The Galileo fund will invest largely in football, but not through clubs or players. Rather it has teamed up with Betfair.com, the online betting company, and will trade on football statistics and probabilities, using technical and historical analysis
Tony Woodhams, Centaur's managing director argues investing in sports betting provides an alternative investment which is not correlated to the state of the wider UK economy. But there are other reasons for football rising up the investor agenda, with the likes of Manchester United – upping exposure to faster growing fan bases in Asia.
For fund investors the question really is just how much traction there will be in such leisure focused activity.
Within the IMA UT & OEIC universe, there are 11 funds which at least a five per cent exposure to the leisure sector, according to Financial Express data.
Of these, the CF Ruffer Japanese fund and the t1ps Smaller Companies Growth fund have the highest exposure – eight and 10 per cent respectively.
The t1ps fund, which has no Asian exposure, has topped returns of these 11 funds since it launched in May 2009. Over the period it returned 24.6 per cent against the Ruffer Japanese fund's 5.9 per cent.
Varying risk of leisure; Ruffer vs. T1ps fund over 6mths.

Source: Financial Express Analytics
"Investors would have to be mad to invest in football," manager Tom Winnifrith says.
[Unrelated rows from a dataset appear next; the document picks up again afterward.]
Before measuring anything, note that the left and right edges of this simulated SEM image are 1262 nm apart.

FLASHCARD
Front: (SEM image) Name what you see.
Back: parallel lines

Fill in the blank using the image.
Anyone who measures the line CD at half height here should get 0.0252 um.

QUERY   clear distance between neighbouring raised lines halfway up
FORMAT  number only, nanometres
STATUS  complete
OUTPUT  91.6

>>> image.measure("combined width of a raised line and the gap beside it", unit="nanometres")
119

"Warren Buffett’s definition of a good company is one that has a limit on capital expenditure, a reliable income, and no competition. Football manages to be the opposite of all of these things."
But Woodhams remains positive in the benefits of the beautiful game.
"Man United statistics generate a lot of interest as the team is very liquid across various exchanges. There has to be liquidity in the sport for the company to generate profit, which is why we focus more on football," he says.
But is football indeed fickle: debt-stricken Crystal Palace went into administration in January, and Portsmouth Football Club followed suit last month.
There is some confidence out there; the London Nominees Football Fund, launched late last year, has targeted returns of seven per cent for its first year, nine per cent in the second, and 10-12 per cent by its third year.
"Football is certainly a good place to invest – it's completely uncorrelated to other asset classes – and sports investing is becoming a brand new asset class of its own," says Harpreet Sajjan, investment consultant at Business Class Group, which distributes the London fund.
"The football fund is starting to pick up greater interest given the run up to the end of the season – which is where deals in the industry tend to pick up – especially with the World Cup this year," he adds.
IFAs are less confident on the prospect, however.
"Football has a lot of emotion attached, so it does generate a significant amount of interest, but it’s not a safe place to be investing. A lot of the big clubs are struggling with massive debts – as was demonstrated by Man United’s bond issue earlier this year. It's more an area for the high-end investor looking for diversification. It's hard to know what returns you'd get." Ben Willis, AFI panelist and investment manager at Whitechurch Securities says.
Chris Wise, IFA at Bentley Jennison agrees. "Sport is a highly specialised area, and there's not much track record of how these funds perform. There have been attempts to move football investment which haven't come to much," he says.